When it’s OK to ignore the data

Published December 1, 2000

In at least one other instance, data selection highly influenced the conclusion that computer models were correctly simulating global warming. That was in the July 1996 paper by Santer et al. in which they compared lower atmospheric temperatures from 1963 through 1988 and found a statistically strong match.

We examined their result in light of the complete record that was available (1957-1995 at the time of publication) and showed that the main region of strong warming in fact showed no warming when all the data were used.

Thomas Kuhn, the late, great historian of science, wrote in his classic The Structure of Scientific Revolutions that such actions are in fact the norm in science when a “paradigm,” or overarching logical framework, is assaulted by inconvenient data.

Maintaining the paradigm, he wrote, is the work of “normal science.” In 1962, Kuhn wrote:

Closely examined, whether historically or in the contemporary laboratory, that enterprise [normal science] seems an attempt to force nature into the preformed and relatively inflexible box that the paradigm supplies.

Then:

In science . . . only the anticipated and usual are experienced even under circumstances where the anomaly is later to be observed. Further acquaintance, however, does result in an awareness of something wrong or does relate the effect to something that has gone wrong before.

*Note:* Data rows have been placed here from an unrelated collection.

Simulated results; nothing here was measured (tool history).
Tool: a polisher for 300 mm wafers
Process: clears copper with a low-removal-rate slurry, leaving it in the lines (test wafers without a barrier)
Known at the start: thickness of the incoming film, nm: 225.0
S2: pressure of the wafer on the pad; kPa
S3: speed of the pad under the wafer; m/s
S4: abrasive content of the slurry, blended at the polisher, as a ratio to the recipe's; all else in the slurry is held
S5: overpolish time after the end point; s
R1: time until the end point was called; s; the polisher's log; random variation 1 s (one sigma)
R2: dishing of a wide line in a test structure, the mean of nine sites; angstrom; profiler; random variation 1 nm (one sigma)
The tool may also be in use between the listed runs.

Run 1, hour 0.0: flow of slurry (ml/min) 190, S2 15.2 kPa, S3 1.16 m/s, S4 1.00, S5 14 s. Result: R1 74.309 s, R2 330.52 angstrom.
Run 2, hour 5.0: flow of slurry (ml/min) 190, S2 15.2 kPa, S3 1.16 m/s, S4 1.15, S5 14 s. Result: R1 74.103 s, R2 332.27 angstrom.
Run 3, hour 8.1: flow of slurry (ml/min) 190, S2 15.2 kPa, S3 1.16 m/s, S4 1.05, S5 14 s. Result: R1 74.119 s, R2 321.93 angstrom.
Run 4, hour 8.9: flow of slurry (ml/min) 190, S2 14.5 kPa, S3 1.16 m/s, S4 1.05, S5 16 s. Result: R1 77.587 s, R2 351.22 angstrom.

What this means for climatology: The reigning paradigm is that computer models can simulate the behavior of the atmosphere. When data appear that show they can’t, the scientists’ natural response is to ignore reality or to convolute the facts in a way that props up the paradigm. Thus the current tendency to either selectively cite data or to ignore inconveniences is, sadly, the real way that science works–until the entire house of cards implodes, which is what the recent Geophysical Research Letters paper might have accomplished.


References

Michaels, P.J., and P.C. Knappenberger, 1996. Human effect on global climate? Nature, 384, 533-23.

Santer, B.D., et al., 1996. A search for human influences on the thermal structure of the atmosphere, Nature, 382, 36–45.